As the nation’s capital, the city of Ottawa sometimes gets a bad rap for its architectural landscape dotted with 60s and 70s era concrete government buildings. However, there are also many examples of beautiful and historically significant structures found throughout the city.
In addition to architectural gems like the gothic revival buildings on Parliament Hill and the Aberdeen Pavilion in Lansdowne Park, the city boasts an impressive collection of museums designed by prominent architects. Not only do these cultural institutions hold a substantial amount of Canadian history and culture, but the structures themselves have earned international acclaim.
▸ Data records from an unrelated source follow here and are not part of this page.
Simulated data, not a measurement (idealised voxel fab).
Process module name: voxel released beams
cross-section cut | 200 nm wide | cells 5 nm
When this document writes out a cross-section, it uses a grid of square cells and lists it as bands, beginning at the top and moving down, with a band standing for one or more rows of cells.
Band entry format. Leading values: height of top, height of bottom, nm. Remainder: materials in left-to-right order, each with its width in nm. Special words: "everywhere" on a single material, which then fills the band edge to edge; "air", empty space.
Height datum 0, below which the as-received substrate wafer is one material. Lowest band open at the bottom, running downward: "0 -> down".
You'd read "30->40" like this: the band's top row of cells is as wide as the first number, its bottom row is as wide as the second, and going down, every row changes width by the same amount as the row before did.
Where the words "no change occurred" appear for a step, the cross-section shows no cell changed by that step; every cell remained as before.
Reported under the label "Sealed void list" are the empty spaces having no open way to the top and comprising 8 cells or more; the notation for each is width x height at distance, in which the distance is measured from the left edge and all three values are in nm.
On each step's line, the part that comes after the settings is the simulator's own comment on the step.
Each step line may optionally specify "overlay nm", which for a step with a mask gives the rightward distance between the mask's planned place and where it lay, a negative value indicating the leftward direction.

To highlight these buildings, we put together a photo tour showcasing some of the most popular museums in Ottawa. Check out our photos below.
Canadian Museum of Nature
Architects: David Ewart (1910)
Padolsky, Kuwabara, Gagnon Joint Venture Architects (PKG):
Barry Padolsky Associates Inc. Architects, KPMB Architects, and Gagnon Letellier Cyr Ricard Mathieu Architectes (2010)
Officially named the Victoria Memorial Museum Building (VMMB), this grand, castle-like structure was designed by chief architect David Ewart in the Scottish Baronial style. Completed in 1910, the VMMB was the first building in Canada constructed to house a national museum after an 1856 Act of Parliament was granted to the Geological Survey of Canada (GSC).
Between 2004 and 2010, the museum underwent an intensive renovation project led PKG Joint Venture Architects, a consortium of architects including Bruce Kuwabara of Toronto's KPMB, Ottawa-based Barry Padolsky, and Gagnon Letellier Cyr Ricard Mathieu Architectes of Quebec.
Canadian War Museum
Canada’s national museum of military history was once housed inside a federal heritage building at 330 Sussex Drive. In 2005, the museum moved to a brand new facility in the LeBreton Flats site in downtown Ottawa, just west of the Parliament Buildings. Prior to construction, the National Capital Commission embarked on a major remediation program to remove large volumes of contaminated soil left on the former industrial lands.
Canadian Museum of History
Located on the Gatineau side of the Ottawa River, the Canadian Museum of History — formerly known as the Canadian Museum of Civilization — sits prominently across from Parliament Hill in downtown Ottawa. However, it's not just the museum’s location that makes it stand out. Its exterior architecture, designed by Canadian architect Douglas Cardinal is defined by curving forms and undulating shells that are bold and distinctive easily giving it landmark status.
National Gallery of Canada
Architect: Moshe Safdie
Just down the street from the Canadian Museum of History is another national landmark by a renowned Canadian architect. Opened in 1988, the National Gallery of Canada was designed by award-winning architect Moshe Safdie who was also the mind behind Montreal’s iconic Habitat 67.
Clad in grey and pink granite sourced from Tadoussac, Quebec, the post-modern structure consists of several light-filled galleries and quiet courtyards that showcases a large collection Canadian, European, American, Asian, Inuit and contemporary art.
Canada Aviation and Space Museum
The origins of the Canada Aviation and Space Museum date back to 1964 when three separate government-owned collections were combined to form the National Aeronautical Collection. It was housed in a series of World War II-era hangars at the Rockcliffe Airport until 1988 when the current Aviation Museum was built.
While it may be the smallest on our list, the Bytown Museum is arguably just as important to the city of Ottawa. That’s because it explores the city’s rich history including its early days as a lumber town called Bytown, the construction of the Rideau Canal, and its emergence as the nation’s capital after the signing of Confederation in 1867.
The museum is housed in the Commissariat Building which was originally built as a treasury and storehouse during the construction of the adjacent Rideau Canal. The Georgian style stone building was designed by Scottish-born Thomas McKay and is located along the Rideau locks between Parliament Hill and the Château Laurier.